Briefly: when you are at an interactive prompt and you import a module or function, you are adding it to the global SessionState. That is what I need to do to load my profile, but can’t normally do in an event handler or runspace.

So, I capture the global state:

$GlobalState = [psmoduleinfo]::new($false)
$GlobalState.SessionState = $ExecutionContext.SessionState

Then I start a runspace and pass in the global state:

Start-ThreadJob pulls in the ThreadJob module, but it is very fast to import

$Job = Start-ThreadJob -Name TestJob -ArgumentList $GlobalState -ScriptBlock {
    $GlobalState = $args[0]
}

In the runspace, I dot-source my profile in the context of the global state:

$Job = Start-ThreadJob -Name TestJob -ArgumentList $GlobalState -ScriptBlock {
    $GlobalState = $args[0]
    . $GlobalState {
        . "$HOME/.local/share/chezmoi/Console.ps1"
        . "$HOME/.local/share/chezmoi/git_helpers.ps1"
    }
}

…and bingo, when the job completes, the functions, aliases, variables and modules from my dot-sourced scripts are all available!

Even better: the functionality is incrementally available, so I can put rarely-used stuff towards the tail and still have my git helpers imported in milliseconds.

There is a bug, though. As written, the job always errors with, typically, “Unable to find command Import-Module” or similar. You see this error when you call Receive-Job. This only happens when starting a new shell, not when testing in a warm shell, so I suspect it’s related to Powershell’s initialisation sequence. A wait fixes the issue:

do {Start-Sleep -Milliseconds 200} until (Get-Command Import-Module -ErrorAction Ignore)

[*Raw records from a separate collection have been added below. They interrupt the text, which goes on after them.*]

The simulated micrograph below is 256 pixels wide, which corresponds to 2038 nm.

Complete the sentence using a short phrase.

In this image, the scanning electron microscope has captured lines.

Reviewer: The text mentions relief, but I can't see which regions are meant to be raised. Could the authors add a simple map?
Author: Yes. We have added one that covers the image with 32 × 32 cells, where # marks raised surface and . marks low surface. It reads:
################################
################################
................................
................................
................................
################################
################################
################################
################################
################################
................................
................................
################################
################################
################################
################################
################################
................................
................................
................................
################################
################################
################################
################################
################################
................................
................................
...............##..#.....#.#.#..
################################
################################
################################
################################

That wait needs to go inside the scriptblock that’s running in the global session state, and it needs to be a do-while - I could not get it to work without an initial wait.

To complete the implementation, I promote console configuration to the body of the profile script, start the job, and add an event handler to read any errors and clean up.

My profile has gone from ~990ms down to ~210ms, and 100ms of that is my starship init (which I could optimise further), so I call this a win. The asynchronous stuff is available within a second, maybe two. To test:

pwsh -NoProfile
Measure-Command {. $PROFILE.CurrentUserAllHosts}
exit

Full sample of a minimal solution

This breaks with VS Code shell integration. To disable it, set “terminal.integrated.shellIntegration.enabled” to “false” in your settings.

The full profile script:

<#
    ...cd to my preferred PWD
    ...set up my prompt
    ...run code that doesn't work in the deferred scriptblock
          (i.e. setting [console]::OutputEncoding)
#>


$Deferred = {
    . "/home/freddie/.local/share/chezmoi/PSHelpers/Console.ps1"
    . "/home/freddie/.local/share/chezmoi/PSHelpers/git_helpers.ps1"
    # ...other slow code...
}


# https://seeminglyscience.github.io/powershell/2017/09/30/invocation-operators-states-and-scopes
$GlobalState = [psmoduleinfo]::new($false)
$GlobalState.SessionState = $ExecutionContext.SessionState

# to run our code asynchronously
$Runspace = [runspacefactory]::CreateRunspace($Host)
$Powershell = [powershell]::Create($Runspace)
$Runspace.Open()
$Runspace.SessionStateProxy.PSVariable.Set('GlobalState', $GlobalState)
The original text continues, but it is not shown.